So, after investigation, I think we can proceed with proper parallelised
RPCs in Haskell, curl-based.

There are still downsides, but this should allow all things to proceed
along. The proposed fix is as follows.

First, implement (in Ganeti) a low-level FFI interface to the libcurl
multi interface (http://curl.haxx.se/libcurl/c/libcurl-multi.html),
using both libcurl (C) and bits of the Network.Curl (Haskell) library.
This implementation will still be restricted to single-threaded programs
(SSL issues), but they will allow a binary to run parallelised HTTP
connections. Also, the implementation will not contain full
shutdown/cleanup, as it is designed only for short-lived binaries.

Second, reuse the fork model proposed last year, but with a twist:

- confd forks one process for a query (only one, not N)
- it provides this program (from before fork) with the target node
  lists, parameters, etc.
- forked child does the query and writes all responses to temporary
  files; two files per node: one file with output or error message, and
  one file with exit code (alternatively, a single file with all result
  codes)
- exit status from child is overall result; individual results come as
  the above
- once the child program finishes, confd processes the results and
  completes the query

This allows to workaround memory leaks in the Curl library, respond to
multiple queries in parallel while working around SSL issues in Curl,
and reduce resource usage by only forking one child.

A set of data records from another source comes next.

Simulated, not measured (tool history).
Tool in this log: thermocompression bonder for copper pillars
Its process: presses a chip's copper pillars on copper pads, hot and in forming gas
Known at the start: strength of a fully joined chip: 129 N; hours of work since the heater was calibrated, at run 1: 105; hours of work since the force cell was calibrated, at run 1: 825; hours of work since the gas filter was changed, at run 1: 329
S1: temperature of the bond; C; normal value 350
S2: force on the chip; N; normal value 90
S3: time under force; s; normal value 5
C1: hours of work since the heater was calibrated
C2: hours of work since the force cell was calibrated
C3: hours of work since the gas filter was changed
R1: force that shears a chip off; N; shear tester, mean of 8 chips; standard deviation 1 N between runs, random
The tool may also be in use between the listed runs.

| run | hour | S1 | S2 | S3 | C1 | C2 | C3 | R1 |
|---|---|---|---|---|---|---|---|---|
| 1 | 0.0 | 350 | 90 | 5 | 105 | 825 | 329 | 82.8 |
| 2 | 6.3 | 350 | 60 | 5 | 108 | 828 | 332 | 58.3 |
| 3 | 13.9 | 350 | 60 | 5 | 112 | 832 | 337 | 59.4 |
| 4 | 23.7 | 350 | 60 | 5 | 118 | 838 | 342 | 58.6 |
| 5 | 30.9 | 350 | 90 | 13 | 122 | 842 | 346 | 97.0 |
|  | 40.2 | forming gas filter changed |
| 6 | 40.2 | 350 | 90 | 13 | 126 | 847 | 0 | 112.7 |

The only downside to this approach that I know of right now is in the
proposed implementation of the 'multi' interface will be polling.
Basically there's no easy way to use 'select' in Haskell, and we have
few options:

- write FFI code to have select/FD_ZERO exposed somehow
- write C code that does that and expose it via FFI
- use http://hackage.haskell.org/package/select, but that is not
  packaged and its definitions might conflict with the curl FFI
- use polling

I would start with polling, and then look at FFI for select, if
possible.

Comments? (Beside that FFI is pretty cool once you start using it!)